Lookup Tables: Enrich ingested data using a CSV
This guide covers Lookup Tables and how to use them effectively. Lookup Tables are optional; if you’re new to Mixpanel, we recommend starting with our guide on Events and Properties.
Overview
Lookup Tables let you enrich your Mixpanel properties (event properties or user profile properties) with additional attributes or metadata about these properties. This is done by uploading a CSV containing a join key column and additional property columns, then mapping a Mixpanel property the join key.
- If you have a database background, lookup tables are like dimension tables or join tables.
- If you have an Excel / Google Sheets background, Lookup Tables are like VLOOKUP.

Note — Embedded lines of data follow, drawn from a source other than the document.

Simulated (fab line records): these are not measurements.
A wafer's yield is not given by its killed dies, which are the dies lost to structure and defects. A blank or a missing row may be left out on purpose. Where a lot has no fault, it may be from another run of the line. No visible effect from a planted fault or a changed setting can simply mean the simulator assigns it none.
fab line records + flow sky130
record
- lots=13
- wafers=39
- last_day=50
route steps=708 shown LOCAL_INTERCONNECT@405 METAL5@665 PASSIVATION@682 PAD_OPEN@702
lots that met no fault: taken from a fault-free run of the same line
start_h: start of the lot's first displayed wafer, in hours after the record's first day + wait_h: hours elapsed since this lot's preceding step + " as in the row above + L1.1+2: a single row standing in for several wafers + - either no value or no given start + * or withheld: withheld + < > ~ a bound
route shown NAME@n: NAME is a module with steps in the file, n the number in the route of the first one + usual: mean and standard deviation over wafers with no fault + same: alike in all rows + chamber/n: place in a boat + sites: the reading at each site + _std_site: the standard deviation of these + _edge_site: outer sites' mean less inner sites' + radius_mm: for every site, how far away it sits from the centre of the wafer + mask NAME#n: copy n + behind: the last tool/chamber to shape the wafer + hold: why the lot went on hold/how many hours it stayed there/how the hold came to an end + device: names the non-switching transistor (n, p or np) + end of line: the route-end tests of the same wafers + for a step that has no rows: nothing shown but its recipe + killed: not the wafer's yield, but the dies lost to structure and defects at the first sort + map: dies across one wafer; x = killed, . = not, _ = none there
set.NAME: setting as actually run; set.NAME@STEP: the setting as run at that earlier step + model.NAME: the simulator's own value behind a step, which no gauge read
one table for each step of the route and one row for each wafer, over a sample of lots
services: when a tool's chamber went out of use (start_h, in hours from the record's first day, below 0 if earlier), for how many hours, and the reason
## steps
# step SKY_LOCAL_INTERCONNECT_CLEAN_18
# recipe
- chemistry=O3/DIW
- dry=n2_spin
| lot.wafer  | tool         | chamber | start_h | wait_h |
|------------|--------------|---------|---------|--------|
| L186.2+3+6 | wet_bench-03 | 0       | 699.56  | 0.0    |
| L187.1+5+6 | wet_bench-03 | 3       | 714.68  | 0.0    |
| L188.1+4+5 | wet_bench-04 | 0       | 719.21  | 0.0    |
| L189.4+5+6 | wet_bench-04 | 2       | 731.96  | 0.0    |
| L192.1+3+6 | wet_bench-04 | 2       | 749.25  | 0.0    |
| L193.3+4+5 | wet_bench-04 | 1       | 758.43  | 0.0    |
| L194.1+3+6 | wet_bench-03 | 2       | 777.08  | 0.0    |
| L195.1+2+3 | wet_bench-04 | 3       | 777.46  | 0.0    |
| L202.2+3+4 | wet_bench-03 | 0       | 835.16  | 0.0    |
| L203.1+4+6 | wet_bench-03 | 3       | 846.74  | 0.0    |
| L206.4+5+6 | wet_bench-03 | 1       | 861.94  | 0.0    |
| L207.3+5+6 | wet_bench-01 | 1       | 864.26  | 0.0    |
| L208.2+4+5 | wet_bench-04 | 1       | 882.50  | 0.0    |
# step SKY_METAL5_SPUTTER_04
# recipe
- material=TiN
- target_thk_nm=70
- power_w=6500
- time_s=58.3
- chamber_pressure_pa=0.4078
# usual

Let’s say you’re building a media product, and you track a Song Played
event, which contains a song_id
property.
event_name | time | user_id | song_id |
---|---|---|---|
Song Played | 2023-05-18T09:00:00 | user123 | c994bb |
Song Played | 2023-05-18T10:15:00 | user456 | d8d949 |
Song Played | 2023-05-18T11:30:00 | user789 | a43fb8 |
You want to filter and breakdown this event by other attributes of the song, like artist
and genre
, which are not tracked as properties. Lookup Tables let you upload a CSV of data about songs like the table below and map it to the song_id
property:
song_id | artist | genre | is_platinum | name | release_date |
---|---|---|---|---|---|
c994bb | Drake | Pop | True | Hotline Bling | 2015-10-18T22:00:00 |
d8d949 | Gipsy Kings | Flamenco | False | Bamboleo | 1987-07-12T05:00:00 |
a43fb8 | Daft Punk | House | False | Aerodynamic | 2001-03-12T07:30:00 |
Then, whenever you use an event with the song_id
property, you’ll have access to all these other properties of the song as well. Under the hood, Mixpanel joins the two tables like so:
event_name | time | user_id | song_id | Artist | Genre | is_platinum | Name | Release_date |
---|---|---|---|---|---|---|---|---|
Song Played | 2023-05-18T09:00:00 | user123 | c994bb | Drake | Pop | True | Hotline Bling | 2015-10-18T22:00:00 |
Song Played | 2023-05-18T10:15:00 | user456 | d8d949 | Gipsy Kings | Flamenco | False | Bamboleo | 1987-07-12T05:00:00 |
Song Played | 2023-05-18T11:30:00 | user789 | a43fb8 | Daft Punk | House | False | Aerodynamic | 2001-03-12T07:30:00 |
The benefit is that you don’t need to change your tracking code at all. You can upload this Lookup Table after the fact and it automatically joins onto all prior events or user profiles with the mapped property.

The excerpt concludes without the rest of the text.